Is the EU or UK 'injecting poison' into relations?
Jeremy Hunt on Today reinforces the message of Theresa May that if she loses the vote it will be the EU’s fault: he warns EU leaders to take care of the impasse “doesn’t inject poison into our relations for many years to come” and warns that if the EU doesn’t make further backstop concessions “people will say the EU got this moment wrong”.
This is a million miles from how EU leaders see the state of negotiations.
According to a source they believe the “EU has already made its choice to be as helpful as possible on giving legally binding reassurances that the backstop will apply only for as long as necessary”.
It has “submitted various ideas to the UK’s attention this week to clarify issues and reinforce mechanisms to give reassurances that the UK-requested single customs territory or the backstop “more generally is not ‘a trap’ but such reassurances are always consistent with the agreed Withdrawal Agreement”.
The EU “also offered ideas for how to work on alternative arrangements during the transition. And signalled a willingness to rework the Political Declaration”.

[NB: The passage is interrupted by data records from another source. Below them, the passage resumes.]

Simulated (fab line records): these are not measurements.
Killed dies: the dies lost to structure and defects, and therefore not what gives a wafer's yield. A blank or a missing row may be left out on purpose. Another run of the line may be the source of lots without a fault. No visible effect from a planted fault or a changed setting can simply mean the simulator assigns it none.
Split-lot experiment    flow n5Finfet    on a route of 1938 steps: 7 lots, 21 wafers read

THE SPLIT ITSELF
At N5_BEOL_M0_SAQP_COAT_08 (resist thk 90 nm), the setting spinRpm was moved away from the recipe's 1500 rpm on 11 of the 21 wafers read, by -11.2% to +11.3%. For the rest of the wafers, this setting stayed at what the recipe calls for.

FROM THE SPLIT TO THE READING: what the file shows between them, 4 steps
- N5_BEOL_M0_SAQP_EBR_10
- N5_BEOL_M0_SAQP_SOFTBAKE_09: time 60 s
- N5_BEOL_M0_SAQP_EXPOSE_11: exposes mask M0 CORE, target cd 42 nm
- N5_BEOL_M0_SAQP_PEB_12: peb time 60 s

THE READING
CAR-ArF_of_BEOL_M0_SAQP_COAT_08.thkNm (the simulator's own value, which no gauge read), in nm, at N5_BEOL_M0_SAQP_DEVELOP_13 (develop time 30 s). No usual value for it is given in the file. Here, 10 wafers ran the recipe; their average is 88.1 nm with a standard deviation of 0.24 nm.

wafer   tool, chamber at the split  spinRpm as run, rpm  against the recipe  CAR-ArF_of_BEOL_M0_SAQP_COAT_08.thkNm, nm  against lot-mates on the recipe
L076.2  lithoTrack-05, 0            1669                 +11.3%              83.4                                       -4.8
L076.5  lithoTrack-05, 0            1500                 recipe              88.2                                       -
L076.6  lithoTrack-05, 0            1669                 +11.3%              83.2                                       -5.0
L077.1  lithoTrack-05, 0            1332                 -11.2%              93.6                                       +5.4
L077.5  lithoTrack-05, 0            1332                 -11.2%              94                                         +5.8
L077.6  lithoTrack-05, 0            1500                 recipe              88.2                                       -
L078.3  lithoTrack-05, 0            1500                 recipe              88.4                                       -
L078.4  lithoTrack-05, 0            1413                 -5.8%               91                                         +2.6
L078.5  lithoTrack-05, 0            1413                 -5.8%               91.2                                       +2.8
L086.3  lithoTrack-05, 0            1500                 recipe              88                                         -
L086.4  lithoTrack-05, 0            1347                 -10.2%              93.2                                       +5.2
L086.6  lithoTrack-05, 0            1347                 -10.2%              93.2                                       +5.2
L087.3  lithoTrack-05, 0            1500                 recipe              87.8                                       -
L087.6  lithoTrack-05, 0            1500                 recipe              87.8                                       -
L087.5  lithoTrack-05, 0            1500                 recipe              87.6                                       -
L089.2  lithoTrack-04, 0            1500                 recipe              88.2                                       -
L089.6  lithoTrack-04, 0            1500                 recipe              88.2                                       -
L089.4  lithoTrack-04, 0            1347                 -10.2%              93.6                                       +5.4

To translate this, the EU sees itself not as intransigent but as being as flexible as it can be, subject to not opening the Withdrawal Agreement, to get the deal over the line, including changing the parameters of the Political Declaration on the future relationship to make it more attractive to MPs in all parties.
So EU leaders would argue intransigence is on the side of Theresa May and Geoffrey Cox. But as I said last night they won’t respond well to the PM playing the blame game, especially before her latest moment of truth.
“Predictions of the death of the Tory Party have been regular and wrong” says James Cleverly. I am not sure that is quite right!
And in response to what I’ve just written, a member of the cabinet tells me - of EU negotiators - “when we are clear what’s needed to get this over the line, if they choose not to give that, they are choosing to fail”. So there you have it, nutshelled.
The PM is now dug in to a trench that says it is the EU that wishes to blow up Brexit by not doing as she says. But the EU would argue that 1) they don’t really know what the PM wants and 2) even if they did they are not persuaded she is right that their capitulation would in fact see her deal ratified by MPs on Tuesday.
There we have it: Brexit deal, PM, government all in that Italian-Job bus, hanging over the cliff edge.